WASHINGTON — The head House appropriator for the Department of Energy still does not see much hope for any funding for the planned Yucca Mountain nuclear waste repository in the 2018 spending bill that could be published Monday.
The energy portion of the 2018 omnibus the House and Senate are negotiating behind the scenes “has not come out yet, so I am not allowed to talk about our budget,” Rep. Mike Simpson (R-Idaho), chairman of the House Appropriations energy and water development subcommittee, told reporters after a budget hearing with Energy Secretary Rick Perry.
However, Simpson did say congressional leaders “hope to put it [the bill] online” Monday. If approved, the omnibus would provide funding for the government for the remainder of this fiscal year.
Simpson lamented, as he did last week, the lack of progress on Yucca Mountain in a Republican administration with a GOP-controlled Congress.
The White House requested about $150 million for Yucca Mountain in fiscal 2018, which began on Oct. 1, and about $170 million for 2019. The Department of Energy (DOE) would get most of that money in both years: $120 million. The funding would help the agency prepare to resume its application to license Yucca as a permanent waste repository with the Nuclear Regulatory Commission (NRC).
The NRC will conduct the quasi-legal Yucca license adjudication that is sure to include years of arguments against the project, led by Nevada officials who oppose importing tens of thousands of tons of spent nuclear reactor fuel and high-level radioactive waste from other states. The White House requested $30 million in Yucca funding for the NRC in 2018, and raised the ask to almost $50 million for 2019.
The House approved all requested Yucca funding for 2018, while Senate appropriators provided no money for the project in their energy bill, which never got a floor vote. The series of short-term budgets that have kept the federal government running ahead of the anticipated omnibus also included nothing for Yucca Mountain.
Widely reported Capitol Hill gossip holds that Senate Majority Leader Mitch McConnell (R-Ky.) would not permit Yucca funding to come to a vote in the upper chamber while Sen. Dean Heller (R-Nev.) — who opposes the project — is up for re-election this year. A vote might put Heller in the politically difficult position of holding up the whole federal budget to stop Yucca.

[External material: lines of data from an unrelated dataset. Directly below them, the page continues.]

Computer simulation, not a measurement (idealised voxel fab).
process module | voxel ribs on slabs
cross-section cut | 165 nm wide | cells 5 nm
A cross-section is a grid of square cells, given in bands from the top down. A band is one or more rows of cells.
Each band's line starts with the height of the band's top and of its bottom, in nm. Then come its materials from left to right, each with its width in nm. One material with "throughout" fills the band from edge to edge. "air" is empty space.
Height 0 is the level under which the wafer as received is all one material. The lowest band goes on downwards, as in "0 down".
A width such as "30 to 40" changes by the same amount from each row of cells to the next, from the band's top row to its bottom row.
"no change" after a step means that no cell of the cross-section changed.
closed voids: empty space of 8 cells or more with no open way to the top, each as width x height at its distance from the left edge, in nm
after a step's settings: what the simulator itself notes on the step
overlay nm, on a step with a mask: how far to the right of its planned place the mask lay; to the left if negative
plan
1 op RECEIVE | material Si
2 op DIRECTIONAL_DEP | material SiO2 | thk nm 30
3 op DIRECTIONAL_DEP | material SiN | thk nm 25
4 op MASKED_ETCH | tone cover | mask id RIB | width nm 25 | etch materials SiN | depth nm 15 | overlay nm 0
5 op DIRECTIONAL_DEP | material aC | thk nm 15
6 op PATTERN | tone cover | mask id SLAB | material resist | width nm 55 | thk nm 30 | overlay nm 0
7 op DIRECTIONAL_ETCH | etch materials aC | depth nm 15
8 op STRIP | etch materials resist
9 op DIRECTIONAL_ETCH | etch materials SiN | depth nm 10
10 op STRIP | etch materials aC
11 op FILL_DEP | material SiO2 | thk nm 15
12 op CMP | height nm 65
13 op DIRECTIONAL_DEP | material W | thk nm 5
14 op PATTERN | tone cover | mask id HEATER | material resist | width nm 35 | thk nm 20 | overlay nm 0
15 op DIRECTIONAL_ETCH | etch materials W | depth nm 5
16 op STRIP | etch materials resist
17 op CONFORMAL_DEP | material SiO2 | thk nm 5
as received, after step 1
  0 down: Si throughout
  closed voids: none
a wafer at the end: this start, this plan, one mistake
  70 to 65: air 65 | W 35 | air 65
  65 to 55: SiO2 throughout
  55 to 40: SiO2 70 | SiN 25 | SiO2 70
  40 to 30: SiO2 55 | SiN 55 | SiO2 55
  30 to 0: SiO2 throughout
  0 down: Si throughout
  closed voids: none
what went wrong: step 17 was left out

The lack of action on Yucca is “political more than it’s anything else,” Simpson said here Thursday. “So, you know: I think during the ‘019 budget, it’ll either be resolved or it won’t.”
Meanwhile, new budget documents released this week show DOE is sticking to the plan it made last year to centralize management of its Yucca efforts in a new Yucca Mountain and Interim Storage program. The program would be helmed by 83 people in Washington and Las Vegas, with the Washington office accounting for just over half the program’s payroll, according to DOE’s budget justification for its Office of Nuclear Energy.
The $120 million DOE requested for the program would mostly be spent at agency sites across the country, with the 83 employees in Washington and Vegas handling legal issues and administration.
DOE sites that would get a piece of Yucca funding in 2019 are:
- Nevada Field Office, just over $40 million.
- Sandia National Laboratories, about $35.5 million.
- Washington Headquarters, about $35 million.
- Idaho Operations Office, about $3 million.
- Oak Ridge National Laboratory, just over $1 million.
- Savannah River Operations Office, roughly $1 million.
- Pacific Northwest National Laboratory, $910,000.
- Los Alamos National Laboratory, $840,000.
- Lawrence Berkeley National Laboratory, $840,000.
- Argonne National Laboratory, $800,000.
- Idaho National Laboratory, $10,000.
The Energy Department first proposed the Yucca Mountain and Interim Storage program in its 2018 budget request, after the Donald Trump administration reversed the Barack Obama administration’s decision to halt the Yucca licensing process. As in the 2018 request, the program would be mostly about Yucca, which would get $110 million of the $120 million requested for nuclear waste storage overall.
For more than 30 years, DOE has been trying to consolidate what is now more than 75,000 metric tons of spent nuclear fuel from U.S. nuclear power plants. The department is required to build and operate a permanent repository under the 1982 Nuclear Waste Policy Act.